NEW YORK -- Political squabbling over a planned multibillion-dollar bus terminal in Manhattan spiked again on Thursday as lawmakers on both sides of the Hudson River lobbed accusations of sabotage and double dealing.

At stake is a projected replacement for the Port Authority Bus Terminal, estimated to cost at least $10 billion. The new terminal would replace one that is six decades old and is criticized as functionally obsolete in addition to being an eyesore.

New Jersey lawmakers have pushed for the project on behalf of the more than 100,000 commuters from the state who use the terminal each weekday, and they have opposed a proposal to locate it in northern New Jersey. Their New York counterparts have objected to a plan to put a new terminal a block west of its current location, saying it will require the taking of property by eminent domain and destroy the neighborhood's fabric.

In a letter dated Tuesday, several members of the New York contingent including Democratic Rep. Jerrold Nadler accused Port Authority of New York and New Jersey Chairman John Degnan, an appointee of Republican New Jersey Gov. Chris Christie, of not negotiating in good faith and asking that he be recused from the project because he has put his "personal priorities above the public interest."

The letter also charged New York's city and state officials have "continued to be regarded as an afterthought by the Chairman." Nadler, Democratic Manhattan Borough President Gale Brewer and others previously expressed their opposition to the Port Authority's plan at a board meeting in July.
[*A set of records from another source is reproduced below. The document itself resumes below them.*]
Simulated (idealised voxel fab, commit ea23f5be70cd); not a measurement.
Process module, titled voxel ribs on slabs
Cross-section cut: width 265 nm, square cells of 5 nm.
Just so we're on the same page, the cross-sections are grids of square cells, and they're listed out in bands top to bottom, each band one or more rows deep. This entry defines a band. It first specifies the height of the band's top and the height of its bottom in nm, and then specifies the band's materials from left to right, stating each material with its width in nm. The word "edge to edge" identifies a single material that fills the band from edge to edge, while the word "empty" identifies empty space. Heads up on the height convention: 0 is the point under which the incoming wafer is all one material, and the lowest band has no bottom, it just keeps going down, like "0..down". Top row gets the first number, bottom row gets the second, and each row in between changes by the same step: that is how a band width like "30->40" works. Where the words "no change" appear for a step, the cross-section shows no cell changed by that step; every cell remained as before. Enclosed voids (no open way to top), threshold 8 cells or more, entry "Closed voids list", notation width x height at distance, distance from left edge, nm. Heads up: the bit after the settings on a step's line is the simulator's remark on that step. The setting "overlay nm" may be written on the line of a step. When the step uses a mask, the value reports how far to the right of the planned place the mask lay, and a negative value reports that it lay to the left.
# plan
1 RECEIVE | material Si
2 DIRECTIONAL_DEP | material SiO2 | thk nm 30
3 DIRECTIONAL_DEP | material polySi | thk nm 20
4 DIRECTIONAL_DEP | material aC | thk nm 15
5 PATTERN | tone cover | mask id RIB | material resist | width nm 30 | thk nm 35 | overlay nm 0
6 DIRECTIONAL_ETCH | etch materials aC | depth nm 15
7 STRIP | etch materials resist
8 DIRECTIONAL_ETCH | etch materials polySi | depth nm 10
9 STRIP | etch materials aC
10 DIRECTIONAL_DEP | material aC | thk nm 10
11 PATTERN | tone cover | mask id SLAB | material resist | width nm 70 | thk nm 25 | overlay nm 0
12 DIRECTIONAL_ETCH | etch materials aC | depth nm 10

Meanwhile, Port Authority Vice Chairman Steve Cohen, an appointee of Democratic New York Gov. Andrew Cuomo, was conspicuously absent from Thursday's monthly board meeting. Executive Director Patrick Foye, also a Cuomo appointee, acted as Cohen's proxy and said Cohen had stayed away over his frustrations with negotiations over how to fit the bus terminal into the Port Authority's 10-year capital plan.

Speaking after the board meeting, Degnan called the New York contingent's letter "astounding" and "a broad, insulting shot at both me and the process." He denied any personal motivations in pushing for the new terminal and said the agency has committed to including money for the bus terminal and major improvements at LaGuardia and Newark Liberty airports in the capital plan.

Democratic New Jersey state Sen. Bob Gordon, in comments to the Port Authority board Thursday, implied the letter demonstrated Cuomo's intention to derail the bus terminal project.

Cuomo spokesman Rich Azzopardi responded that New York is unified in its position.

"Everyone agrees that the bus terminal has to be improved, but it's a New York project and we have never had one state dictate what should be built in the other," he said in an email.

He added, in an apparent reference to the recent George Washington Bridge lane-closing scandal criminal case: "The intrigue out of Jersey is troubling, especially in light of the recent past."

Two former Port Authority officials who were Christie allies face prison sentences in a plot to close bridge access lanes to punish the Democratic mayor of Fort Lee, New Jersey, for not endorsing Christie for re-election. Christie wasn't charged and denies any prior knowledge of the scheme.

The bus terminal, the country's busiest, wasn't included in the Port Authority's 10-year capital plan in 2014, raising the ire of commuters and New Jersey lawmakers. The agency has committed to redrawing the plan to include the terminal and had hoped to have it ready for public comment by now, but Foye said it won't be ready until next year.